Mita Vasisht first became Lalleshwari, also known as Lal Ded, in 2004. The National School of Drama-trained actor’s solo performance about the 14th century mystic poet from Kashmir, titled Lal Ded, includes commentaries, anecdotes and 30 poems in Hindi, English and Kashmiri. Vasisht will resurrect Lal Ded once more in Mumbai, at the National Centre for Performing Arts on 8 March and at the Nehru Centre on 26 and 27 April. The production will travel to Delhi in September.
Although she has performed Lal Ded several times before, Vasisht takes her rehearsals seriously. For several days, she has been preparing for the 80-minute production for 6 hours at a stretch at a suburban college in Mumbai. The rehearsals include intense physical exercises and vocal workouts.

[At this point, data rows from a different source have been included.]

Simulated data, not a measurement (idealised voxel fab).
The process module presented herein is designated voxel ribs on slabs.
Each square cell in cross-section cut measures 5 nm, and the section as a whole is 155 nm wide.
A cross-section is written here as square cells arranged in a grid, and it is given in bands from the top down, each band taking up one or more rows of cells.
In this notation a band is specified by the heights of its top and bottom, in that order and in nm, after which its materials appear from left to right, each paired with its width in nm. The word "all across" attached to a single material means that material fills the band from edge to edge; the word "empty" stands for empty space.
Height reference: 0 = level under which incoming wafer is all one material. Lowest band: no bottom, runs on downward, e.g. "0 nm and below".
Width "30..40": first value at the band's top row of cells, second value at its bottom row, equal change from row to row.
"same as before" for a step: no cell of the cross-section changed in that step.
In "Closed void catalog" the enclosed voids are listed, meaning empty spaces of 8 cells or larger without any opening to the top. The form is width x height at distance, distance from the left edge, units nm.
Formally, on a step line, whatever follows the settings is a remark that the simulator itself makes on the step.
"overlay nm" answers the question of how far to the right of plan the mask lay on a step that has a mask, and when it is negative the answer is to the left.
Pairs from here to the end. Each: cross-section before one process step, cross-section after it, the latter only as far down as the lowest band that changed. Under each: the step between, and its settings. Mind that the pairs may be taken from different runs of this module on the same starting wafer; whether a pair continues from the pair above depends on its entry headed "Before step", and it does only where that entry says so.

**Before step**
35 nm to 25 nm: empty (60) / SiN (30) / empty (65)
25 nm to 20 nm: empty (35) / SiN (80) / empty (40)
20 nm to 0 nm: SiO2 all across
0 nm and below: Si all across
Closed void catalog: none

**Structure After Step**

Vasisht’s immersion in the life and ideas of Lal Ded also prompted her to make the experimental documentary She of the Four Names last year. The documentary reimagines key incidents in Lal Ded’s life, including her marriage at a very young age and her spiritual transformation, and explores the poet’s popularity among present-day Kashmiris. Vasisht plans to combine the stage production and She of the Four Names into a double bill that will travel across India over the next few months. Edited excerpts from an interview:
You have been having very intense rehearsals for ‘Lal Ded’—what is the process like?
I rented this 30x30ft room where I am alone for 6 hours. I wanted to get back to that inner stillness. With Lal Ded, it has always been about solitude.
It is not an easy play–you have to work on your body at least a month in advance. These 6 hours are about getting the alignment of the body right, so that your body isn’t something that only knows the gym. When the body is put through a regimen, I find myself responding sometimes inside my head.
Engaging in this play is about having to cut off from a lot of things inside and outside of yourself. The performance is about going in and out of yourself. With Lal Ded, it’s not just about entering a solitary space before the show, it is about having to do it weeks in advance.
I play nine characters in the play, so I keep shifting energies. This time it is the younger Lal Ded, this time it is the older woman. I also make sure I only speak the phonetic of Kashmiri and don’t try to mimic a Kashmiri accent. The three languages weave into each other in different spaces and places.
But when the rehearsals are done, can you re-enter the normal world easily?
Oh yes, I take it all off. It’s not about carrying her. But it is about conserving a certain kind of energy.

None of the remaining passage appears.